One Coalition MP warned that it only takes one case for the issue to implode or explode depending what side of the divide you prefer your political pew.
Another Coalition backbencher, with his finger on the pulse, went further.
“The feedback from the electorate is constituents are furious with Labor’s actions," the backbencher said.
"I think it’s a huge tactical error (for them).”
Labor’s taciturn demeanour during question time on Wednesday lends credence to the government’s hopes, what’s more, if you believe the rumours, opposition MPs are at each other’s throats.
The political sands have shifted for both major parties.
Once safe inner-city working-class Labor seats are now the home to trendy lefties. Bill Shorten though must appeal as much to them (and their hatred of coal) as to rural Queenslanders, not to mention migrant dominated Western Sydney electorates.
The Government has moved quickly to pour as much petrol on the fire as possible, stoking maximum fear.
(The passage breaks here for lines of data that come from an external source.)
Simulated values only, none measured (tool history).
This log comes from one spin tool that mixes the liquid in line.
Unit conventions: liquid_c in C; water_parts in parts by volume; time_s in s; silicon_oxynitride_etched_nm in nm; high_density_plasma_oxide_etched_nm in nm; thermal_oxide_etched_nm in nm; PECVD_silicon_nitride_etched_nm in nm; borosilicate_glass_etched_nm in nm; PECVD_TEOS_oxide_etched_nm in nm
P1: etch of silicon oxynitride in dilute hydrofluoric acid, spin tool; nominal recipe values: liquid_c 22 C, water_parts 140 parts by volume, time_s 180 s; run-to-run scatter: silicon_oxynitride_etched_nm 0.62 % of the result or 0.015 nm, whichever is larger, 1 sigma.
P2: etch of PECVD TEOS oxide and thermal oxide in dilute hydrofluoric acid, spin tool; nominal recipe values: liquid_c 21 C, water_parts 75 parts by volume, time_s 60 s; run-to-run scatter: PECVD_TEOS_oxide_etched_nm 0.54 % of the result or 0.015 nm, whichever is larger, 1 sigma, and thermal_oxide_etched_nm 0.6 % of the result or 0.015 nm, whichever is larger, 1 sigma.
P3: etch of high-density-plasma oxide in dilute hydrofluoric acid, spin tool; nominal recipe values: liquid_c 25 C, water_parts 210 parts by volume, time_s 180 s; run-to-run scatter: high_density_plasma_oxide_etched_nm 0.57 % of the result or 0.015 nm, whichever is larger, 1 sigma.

Last week it championed closing 19 detention centres. Now it’s reopening Christmas Island and potentially others too, such is the size of the armada which supposedly threatens.
For now, the Government remains the underdog but make no mistake, Labor has strolled into Scott Morrison’s hitting wheel, reigniting an issue many would prefer it left well alone.
Don’t forget the Tampa, which helped save John Howard’s government. According to the polls at the time, Howard's was in an even more perilous position than the current administration.
All eyes are now on the next Newspoll. But that won’t be out for almost a fortnight.